February 21, 2024by Barbara Flynn0

By Kathy Gurchiek

 

Ninety percent of HR professionals say they take immense pride in their work, but they’re stretched thin trying to meet their organizations’ needs, according to new research from SHRM. Inflation and its impact on their employer’s budget—especially on wages and hiring—continues to be their organizations’ overriding concern.

 

“SHRM has found that inflation and talent shortages are still significant workplace concerns among employees and employers alike,” said Johnny C. Taylor, Jr., SHRM-SCP, SHRM president and chief executive officer.

 

“As these factors influence employees’ standards for their organizations, as well as employers’ administrative capabilities, we urge all members of the world of work to maintain civility in 2024 and foster a culture of mutual understanding.”

 

In fact, 81 percent of HR professionals said maintaining employee morale and engagement was their top priority for 2024, and nearly 60 percent think their organizations were effective or very effective in fostering a civil, respectful workplace last year.

 

After inflation, their organizations’ other top priorities were retaining valued employees (78 percent) and finding and recruiting job candidates with the skills their organizations seek (70 percent). But 57 percent of HR professionals say they are working beyond normal capacity trying to realize those priorities. More than one-fourth are actively looking for another job (27 percent) or intend to pursue a job in another organization this year (28 percent). By comparison, 25 percent of other U.S. workers are actively looking for another job and 26 percent plan to do so, according to SHRM’s research.

 

“It appears that many HR professionals may be stressed, overworked and struggling with understaffed departments,” SHRM said in its 2023-24 SHRM State of the Workplace Report released Feb. 8.

The findings are from a survey of 2,028 HR professionals—22 percent of whom are HR executives—and 599 U.S. workers. Surveys were conducted the first week of November.

 

Top Concerns

 

With inflation their organizations’ uppermost workplace concern in 2023, according to nearly three-fourths of HR respondents, finding ways to reduce costs and increase efficiencies tops their to-do list.

Also of concern: employee mental health, labor shortages and an economic slowdown.

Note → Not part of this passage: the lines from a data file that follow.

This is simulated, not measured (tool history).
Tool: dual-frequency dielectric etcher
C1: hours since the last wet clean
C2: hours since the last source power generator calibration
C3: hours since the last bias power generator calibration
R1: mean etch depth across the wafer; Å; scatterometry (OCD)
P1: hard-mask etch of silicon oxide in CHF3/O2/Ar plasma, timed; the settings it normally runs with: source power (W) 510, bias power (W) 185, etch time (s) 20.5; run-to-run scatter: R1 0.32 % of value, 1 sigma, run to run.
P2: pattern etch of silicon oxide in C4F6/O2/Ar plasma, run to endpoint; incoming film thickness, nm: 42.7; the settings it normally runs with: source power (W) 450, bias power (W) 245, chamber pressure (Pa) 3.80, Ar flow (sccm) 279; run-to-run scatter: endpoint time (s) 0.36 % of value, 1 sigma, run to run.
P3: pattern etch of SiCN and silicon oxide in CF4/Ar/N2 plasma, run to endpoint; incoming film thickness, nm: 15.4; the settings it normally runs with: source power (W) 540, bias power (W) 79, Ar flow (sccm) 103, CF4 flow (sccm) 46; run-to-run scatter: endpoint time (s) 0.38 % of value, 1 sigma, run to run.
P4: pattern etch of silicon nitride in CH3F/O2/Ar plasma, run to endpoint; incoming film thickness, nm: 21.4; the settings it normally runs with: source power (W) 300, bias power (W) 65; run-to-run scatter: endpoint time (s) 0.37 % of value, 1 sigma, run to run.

More than half of HR professionals (58 percent) said their organization faced its greatest hiring challenge last year. Finding workers with the skills their organization needs is high on the priority list for 70 percent of HR respondents. Slightly more than half (56 percent) of HR professionals noted their department “lacks sufficient staff to cover the workload.” Only 19 percent of HR executives expect to be able to increase their department headcount.

 

“The fact that staffing levels are unlikely to change is another reason why finding greater efficiencies will be important to reduce burnout in 2024,” SHRM reported.

 

Meeting These Challenges

 

So, what are HR’s strategies to meet these challenges in 2024?

 

Increase Compensation—for HR and Other Employees

 

While lower percentages of HR professionals predicted budget increases in any functional area of HR compared with 2023, 34 percent said their departments plan to increase their budget for HR employee compensation for 2024, making it the second-highest area in terms of increased investment.

Additionally, among HR professionals who said their organization plans to pay more for talent this year, more than half said their organization projects raises of between 3 percent and 4.9 percent for employees. One-fourth are projecting raises of up to 2.9 percent. The annual inflation rate was 3.7 percent for the U.S. at the end of January 2024. Only slightly more than one-fourth (27 percent) of HR executives said they factor inflation into annual pay raises.

 

Offer Flexibility

 

Employee engagement is a concern for employers around the world, according to Gallup’s State of the Global Workplace 2023 Report. A majority workers, it found, are putting in the minimum amount of work required as they silently watch the clock and are “psychologically disconnected from their employer.”

“Nearly six in 10 employees are quietly quitting,” Gallup reported, “but they are likely to become engaged with a few changes to their workplace.”

 

One of those changes involves schedule flexibility. One-fourth (24 percent) of HR professionals in the SHRM survey cited not being able to provide that flexibility as a hiring challenge in 2023. More than one-third (35 percent) of HR professionals plan to improve workplace policies around leave and schedule flexibility to better meet the needs of their workforce—with the aim of retaining employees and improving morale and engagement.

 

“This strategy could also help attract prospective employees,” SHRM noted in its report, “since HR professionals selected lack of schedule flexibility as a barrier to talent acquisition.”

 

Emphasize Training

 

Slightly more than one-half of HR professionals said upskilling or reskilling their workforce is a top priority. That includes training and development for people managers to have a better understanding of their roles and develop skills such as empathy.

 

Employee mental health was also a big concern for organizations, and SHRM suggested in its report that providing opportunities for career growth can also improve mental well-being. SHRM research on the state of mental health in 2023 found “opportunities for growth within the workplace represent the single biggest factor in employees’ overall mental well-being—surpassing job security.”

In its State of the Workplace report, SHRM recommended that providing clear paths to job advancement “may help improve retention, reduce skills gaps and increase productivity, all while containing costs.”

 

Utilize Succession Planning, Mentoring

 

Succession planning is a top priority for nearly half (49 percent) of organizations, SHRM found, and nearly two-thirds (63 percent) plan to support formal or informal mentoring programs.

 

Make Judicious Use of AI

 

AI can be used to reduce repetitive and time-consuming work to help reduce costs and increase efficiencies; streamline the recruitment process; and, along with gamification, expand upskilling, reskilling and professional development initiatives.